I have a python script to analyze user behavior from log file.
This script reads from several large files(about 50 GB each) by using file.readlines(), and then analyze them line by line and save the results in a dict of python object, after all lines are analyzed, the dict is wrote to the disk.
As I have a sever which has 64 cores and 96 GB memory, I start 10 processes of this script and each of which handle part of data. Besides, in order to save the time spent on IO operation, I use file.readlines(MAX_READ_LIMIT) instead of file.readline() and set MAX_READ_LIMIT = 1 GB.
After running this script on sever while using top command to show the task resource, I find that although each process of my script will occupy only about 3.5 GB memory(40 GB in total), there is only 380 MB left on the server (there is no other significant memory-consuming app running on the server at the same time).

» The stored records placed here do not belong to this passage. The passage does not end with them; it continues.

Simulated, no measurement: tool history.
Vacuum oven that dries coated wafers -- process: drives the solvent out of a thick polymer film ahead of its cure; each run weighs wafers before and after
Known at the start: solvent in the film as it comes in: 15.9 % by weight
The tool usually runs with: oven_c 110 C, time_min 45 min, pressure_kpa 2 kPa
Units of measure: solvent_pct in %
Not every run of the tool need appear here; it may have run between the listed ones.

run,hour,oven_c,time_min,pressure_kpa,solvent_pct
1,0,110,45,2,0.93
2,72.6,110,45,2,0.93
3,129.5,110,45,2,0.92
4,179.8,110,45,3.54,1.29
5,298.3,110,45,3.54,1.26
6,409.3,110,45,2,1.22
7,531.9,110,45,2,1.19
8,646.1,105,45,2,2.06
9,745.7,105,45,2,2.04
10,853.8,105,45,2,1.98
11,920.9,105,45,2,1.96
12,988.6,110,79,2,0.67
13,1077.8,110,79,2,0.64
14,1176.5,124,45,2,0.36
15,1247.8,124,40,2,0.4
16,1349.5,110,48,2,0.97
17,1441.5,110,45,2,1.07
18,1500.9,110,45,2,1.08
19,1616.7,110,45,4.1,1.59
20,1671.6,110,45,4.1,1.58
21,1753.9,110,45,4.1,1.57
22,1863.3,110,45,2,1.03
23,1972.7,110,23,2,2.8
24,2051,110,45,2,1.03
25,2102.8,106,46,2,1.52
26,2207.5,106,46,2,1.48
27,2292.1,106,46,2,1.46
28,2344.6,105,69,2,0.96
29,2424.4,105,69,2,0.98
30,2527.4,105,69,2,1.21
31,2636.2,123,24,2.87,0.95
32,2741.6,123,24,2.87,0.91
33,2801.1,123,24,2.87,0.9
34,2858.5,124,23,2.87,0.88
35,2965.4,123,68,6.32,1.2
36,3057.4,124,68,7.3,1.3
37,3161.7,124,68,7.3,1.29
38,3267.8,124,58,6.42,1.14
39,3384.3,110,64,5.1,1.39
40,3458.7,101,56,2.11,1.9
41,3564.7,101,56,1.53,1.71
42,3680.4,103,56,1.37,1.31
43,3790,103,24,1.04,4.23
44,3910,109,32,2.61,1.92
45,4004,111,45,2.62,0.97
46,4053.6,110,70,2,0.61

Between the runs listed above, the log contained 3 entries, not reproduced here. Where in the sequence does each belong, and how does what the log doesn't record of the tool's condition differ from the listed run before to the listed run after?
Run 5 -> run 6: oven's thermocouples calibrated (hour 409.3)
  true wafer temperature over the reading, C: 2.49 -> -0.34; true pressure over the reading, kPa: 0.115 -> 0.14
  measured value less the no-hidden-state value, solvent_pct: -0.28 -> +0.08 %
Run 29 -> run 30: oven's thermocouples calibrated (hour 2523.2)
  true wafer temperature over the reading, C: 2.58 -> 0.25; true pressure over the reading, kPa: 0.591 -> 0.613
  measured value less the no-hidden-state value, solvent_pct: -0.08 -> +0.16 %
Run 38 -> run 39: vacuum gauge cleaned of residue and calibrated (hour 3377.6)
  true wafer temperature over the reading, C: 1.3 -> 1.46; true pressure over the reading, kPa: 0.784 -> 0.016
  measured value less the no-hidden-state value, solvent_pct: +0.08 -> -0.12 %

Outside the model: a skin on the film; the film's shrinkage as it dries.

So, I was wondering where is the memory? there should be about 96-40=36GB memory left?
please tell me if I make some mistakes on above observations.
One hypothesis is that the memory unused is NOT placed back into memory pool immediately, So I was wondering how to release unused memory explicitly and immediately.
I learned from python document that there are two complementary methods to manage memory in python: garbage collect and reference counting, and according to python doc:
Since the collector supplements the reference counting already used in
Python, you can disable the collector if you are sure your program
does not create reference cycles.
So, which one should I use for my case, del obj or gc.collect() ?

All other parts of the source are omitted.